Many computer scientists, including myself, end up doing research that needs to be evaluated experimentally, and yet most of us have had little training in statistics or the design of experiments. We end up teaching ourselves this material as we go, which often works pretty well. On the other hand, sometimes the issues are surprisingly subtle. Today’s piece is about a example where I’ve found this to be the case; I ran across it a few years ago when some sanity checks on confidence interval code weren’t giving answers that seemed to make sense.

The topic is confidence intervals for a binomial proportion, where we take a series of independent yes/no measurements and use them to compute an interval that most likely contains the true proportion. For example, if we flip a coin 50 times and get heads 28 times, should we conclude that the coin is biased towards heads? In other words, does the confidence interval for the proportion of heads exclude 0.5? In this case, the 95% interval does contain 0.5 and so the data does not support the conclusion that the coin is unfair at the 95% level.

If we reach some conclusion with 95% confidence, what does that actually mean? Informally, it means that if we repeated the entire experiment (in this case, 50 coin flips) many times, we would reach the correct conclusion 95% of the time. The other 5% of the time we would be incorrect. Statisticians formalize this as the coverage probability: “the proportion of the time that the interval contains the true value of interest.” At this point most of us would ask: Doesn’t the 95% confidence interval have a coverage probability of 95% by definition? Turns out the answer is “no” and this is where the fun starts.

Let’s take an example where n (the sample size) is 21 and p (the true proportion) is 0.479. We can empirically compute the coverage of the 95% confidence interval by repeatedly taking 21 random samples and seeing if the true proportion lies within the 95% confidence interval. For now we’ll use the normal approximation to the binomial. Here’s some code that does all this. Compile and run it like so:

$ gcc -O conf.c -o conf -lm$ ./conf 21 0.479n= 21, p= 0.479000, nominal coverage= 95.00 %measured coverage= 91.62 %measured coverage= 91.63 %measured coverage= 91.63 %measured coverage= 91.61 %measured coverage= 91.60 %

As we can see, the coverage is about 91.6%, which means that although we asked for a 5% probability of error, we are actually getting an 8.4% chance of error—a pretty significant difference. There are a couple of things going on. One problem is that the normal approximation is not a very good one. In particular, it is not recommended when np or n(1-p) is less than 10. Here, however, we pass this test. Other sources give a less conservative test where np and n(1-p) are only required to be 5 or more, which can lead to coverage as small as about 87.4% (for n=11, p= 0.455).

The unfortunate thing is that many stats classes, including the one I took many years ago, and also books such as the ubiquitous Art of Computer Systems Performance Analysis, do not go beyond presenting the normal approximation—I guess because it’s so simple. However, if you use this approximation and follow the np>5 rule, and aim for a 95% confidence interval, you could easily end up publishing results that are not even significant at the 90% level.

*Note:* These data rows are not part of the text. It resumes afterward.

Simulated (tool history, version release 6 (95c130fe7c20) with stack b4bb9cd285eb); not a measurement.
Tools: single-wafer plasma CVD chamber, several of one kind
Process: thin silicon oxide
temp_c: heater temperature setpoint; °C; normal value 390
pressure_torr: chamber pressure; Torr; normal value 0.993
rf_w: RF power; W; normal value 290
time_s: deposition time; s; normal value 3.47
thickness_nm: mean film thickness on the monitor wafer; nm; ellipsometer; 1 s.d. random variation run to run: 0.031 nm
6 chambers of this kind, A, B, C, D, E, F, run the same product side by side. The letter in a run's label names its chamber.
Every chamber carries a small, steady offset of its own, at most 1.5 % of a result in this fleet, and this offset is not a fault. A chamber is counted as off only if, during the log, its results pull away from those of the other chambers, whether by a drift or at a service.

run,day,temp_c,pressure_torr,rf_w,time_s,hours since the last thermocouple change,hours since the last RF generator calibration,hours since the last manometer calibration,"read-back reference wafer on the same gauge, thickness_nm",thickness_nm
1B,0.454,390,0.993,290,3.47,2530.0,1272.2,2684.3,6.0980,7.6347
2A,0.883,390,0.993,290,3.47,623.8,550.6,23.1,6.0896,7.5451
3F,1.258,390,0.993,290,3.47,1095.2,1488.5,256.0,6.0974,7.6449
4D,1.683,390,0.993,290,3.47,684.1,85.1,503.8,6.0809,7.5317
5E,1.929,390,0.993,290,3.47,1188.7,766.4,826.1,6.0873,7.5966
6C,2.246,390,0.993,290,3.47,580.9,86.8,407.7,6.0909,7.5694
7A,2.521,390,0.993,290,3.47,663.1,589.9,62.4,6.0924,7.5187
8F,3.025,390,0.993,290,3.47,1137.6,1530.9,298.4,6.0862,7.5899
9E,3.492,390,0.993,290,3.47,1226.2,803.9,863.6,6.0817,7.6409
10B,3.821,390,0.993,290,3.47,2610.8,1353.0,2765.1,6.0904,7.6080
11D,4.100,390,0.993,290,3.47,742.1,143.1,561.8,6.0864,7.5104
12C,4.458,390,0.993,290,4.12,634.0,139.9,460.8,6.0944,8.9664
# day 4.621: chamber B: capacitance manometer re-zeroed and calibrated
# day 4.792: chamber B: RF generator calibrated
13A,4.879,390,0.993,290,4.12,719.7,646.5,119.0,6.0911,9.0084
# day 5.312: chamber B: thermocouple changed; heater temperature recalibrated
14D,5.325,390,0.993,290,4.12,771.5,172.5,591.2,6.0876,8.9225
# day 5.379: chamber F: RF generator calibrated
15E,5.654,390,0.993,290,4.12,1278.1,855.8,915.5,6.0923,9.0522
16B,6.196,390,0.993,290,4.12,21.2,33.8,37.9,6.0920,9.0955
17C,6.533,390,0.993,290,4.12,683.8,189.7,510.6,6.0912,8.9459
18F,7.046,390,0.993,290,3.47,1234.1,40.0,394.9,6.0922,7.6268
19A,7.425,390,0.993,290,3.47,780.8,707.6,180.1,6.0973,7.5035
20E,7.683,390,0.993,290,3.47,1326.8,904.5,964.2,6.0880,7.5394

Many statisticians recommend avoiding the normal approximation altogether. But what should be used instead? The Clopper-Pearson interval is fully conservative: it is guaranteed to never have less coverage than you asked for. However, it is often overly conservative, so you might be getting 99% confidence when you only wanted 95%. What’s wrong with that? First, it may lead you to waste time running unnecessary experiments. Second, it may cause you to reject a hypothesis that actually holds at the desired level of confidence.

In my work for the last several years I’ve used the Wilson score interval. It is hardly any more difficult to implement than the normal approximation and has better behavior for small np. Also, it works for p=0 or p=1. The Agresti-Coull interval also has many good characteristics. Agresti and Coull’s paper from 1998 is short and easy to read for non-statisticians, I’d recommend it for people interested in learning more about these issues. A more exhaustive (and exhausting) discussion can be found in a 2008 paper by Pires and Amado.

Earlier I alluded to the fact that the normal approximation was just one problem with creating a confidence interval for a binomial proportion. The other problem—and it is a problem for all approximations, including the “exact” Clopper-Pearson interval—is that since the binomial distribution is discrete, it is not possible in general to make the actual coverage probability be the same as the nominal coverage probability.

The relationship between the nominal and actual coverage probabilities is interesting to observe. The following graph (produced using the C program above) shows the behavior of the normal approximation of the 95% confidence interval for n=50, between the np=5 and n(1-p)=5 bounds:

I wrote this piece because the difference between nominal and actual coverage probabilities, which is well-understood by statisticians, does not seem to have been communicated effectively to practicing scientists. In some ideal world the details wouldn’t matter very much because people like me would simply rely on a convenient R library to do all confidence interval computations, and this library would be designed and vetted by experts. In practice, a one-size-fits-all solution is probably not optimal and anyway I always seem to end up with confidence interval code embedded in various scripts—so I’ve spent a fair amount of time trying to learn the underlying issues, in order to avoid screwing up.

**Summary:** Ignore what you probably learned about confidence intervals for proportions in college. Use the Agresti-Coull interval or Wilson score interval.